US: Muni Ratings Slump As Bankruptcies Rise, Surpass 2011 Total

Muni Ratings Slump As Bankruptcies Rise, Surpass 2011 Total (Zerohedge, Oct 26, 2012):

Credit-rating cuts were made on more than $200 billion of municipal securities in the first nine months of this year, exceeding the total for 2011, and there’s no end in sight. Bloomberg Briefs also notes that it is not just the weaker Californian cities (such as Fresno) but even Los Gatos (an affluent town about 50 miles south of San Francisco, where Apple’s Steve Wozniak lives) is facing possible rating downgrades. Moody’s is concerned that cities might skip debt payments in a cash crunch to preserve services and meet payroll. The decisions to seek bankruptcy “provide some indication that willingness to pay debt obligations may be eroding in the U.S. municipal market,” according to the Moody’s report, especially since California municipalities have limited ability to boost revenue. They can’t impose higher sales taxes without going to voters. Meanwhile Chapter 9 Muni petitions are now above 2011’s YTD equivalent as California’s Mendocino Coast HealthCare District became the 12th Chapter 9 petition filed year to date and the fourth from that state – up from just 5 Chapter 9s in 2010. Paging Ms. Whitney…

Chart: Bloomberg Briefs

1 thought on “US: Muni Ratings Slump As Bankruptcies Rise, Surpass 2011 Total”

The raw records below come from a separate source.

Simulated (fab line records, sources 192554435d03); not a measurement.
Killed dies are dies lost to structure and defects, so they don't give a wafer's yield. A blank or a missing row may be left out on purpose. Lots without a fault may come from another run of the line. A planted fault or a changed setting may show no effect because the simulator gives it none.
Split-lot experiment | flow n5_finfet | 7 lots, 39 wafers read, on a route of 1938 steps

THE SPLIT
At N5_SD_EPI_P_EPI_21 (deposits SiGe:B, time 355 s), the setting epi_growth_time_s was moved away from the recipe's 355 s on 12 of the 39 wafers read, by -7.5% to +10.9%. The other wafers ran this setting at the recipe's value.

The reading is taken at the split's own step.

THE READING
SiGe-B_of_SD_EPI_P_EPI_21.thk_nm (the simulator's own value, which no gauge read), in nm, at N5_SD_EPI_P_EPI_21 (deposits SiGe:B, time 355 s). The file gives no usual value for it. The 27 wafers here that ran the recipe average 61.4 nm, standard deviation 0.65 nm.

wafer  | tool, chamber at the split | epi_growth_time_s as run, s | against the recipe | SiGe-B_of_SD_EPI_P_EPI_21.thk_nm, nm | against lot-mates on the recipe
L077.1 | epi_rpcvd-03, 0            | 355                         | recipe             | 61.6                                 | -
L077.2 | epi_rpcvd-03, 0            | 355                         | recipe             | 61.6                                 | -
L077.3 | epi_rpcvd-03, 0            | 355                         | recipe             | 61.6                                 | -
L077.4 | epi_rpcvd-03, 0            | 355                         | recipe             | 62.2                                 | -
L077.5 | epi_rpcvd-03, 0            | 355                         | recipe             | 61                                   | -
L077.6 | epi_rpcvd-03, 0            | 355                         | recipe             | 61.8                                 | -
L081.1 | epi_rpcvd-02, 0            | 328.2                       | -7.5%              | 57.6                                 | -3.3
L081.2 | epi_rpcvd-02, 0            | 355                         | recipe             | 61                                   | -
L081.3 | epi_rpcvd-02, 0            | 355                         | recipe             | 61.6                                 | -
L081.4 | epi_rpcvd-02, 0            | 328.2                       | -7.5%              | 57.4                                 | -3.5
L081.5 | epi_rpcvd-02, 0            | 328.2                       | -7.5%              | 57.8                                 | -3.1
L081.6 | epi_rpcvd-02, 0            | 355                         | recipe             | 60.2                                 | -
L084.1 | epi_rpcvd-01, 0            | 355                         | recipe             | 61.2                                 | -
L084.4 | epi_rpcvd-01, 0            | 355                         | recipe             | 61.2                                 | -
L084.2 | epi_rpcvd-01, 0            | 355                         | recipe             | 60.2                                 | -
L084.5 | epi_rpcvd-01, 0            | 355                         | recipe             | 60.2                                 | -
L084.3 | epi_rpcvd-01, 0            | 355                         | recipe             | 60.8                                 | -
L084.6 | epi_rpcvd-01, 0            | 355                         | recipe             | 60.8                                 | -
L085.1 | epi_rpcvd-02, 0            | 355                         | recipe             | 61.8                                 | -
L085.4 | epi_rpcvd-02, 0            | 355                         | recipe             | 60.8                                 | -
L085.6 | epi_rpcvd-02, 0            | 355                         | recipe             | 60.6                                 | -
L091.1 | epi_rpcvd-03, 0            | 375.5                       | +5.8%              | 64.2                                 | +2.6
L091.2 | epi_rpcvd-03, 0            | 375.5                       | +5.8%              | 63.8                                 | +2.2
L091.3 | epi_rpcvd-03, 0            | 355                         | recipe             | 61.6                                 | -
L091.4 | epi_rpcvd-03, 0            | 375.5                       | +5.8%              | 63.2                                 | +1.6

  1. Another domino to fall. All of us, over the past 80 years have lived in a world with a relatively stable economic system. We have had our ups and downs, but the world economies have been stable with sane rules and leadership. All of that is gone. The greedy guts have taken over, all the rules have been scrapped, and it is winner take all……regardless everyone will lose when the system implodes. It is just a matter of when, not if.
    Thanks for a good article, I will pass it on.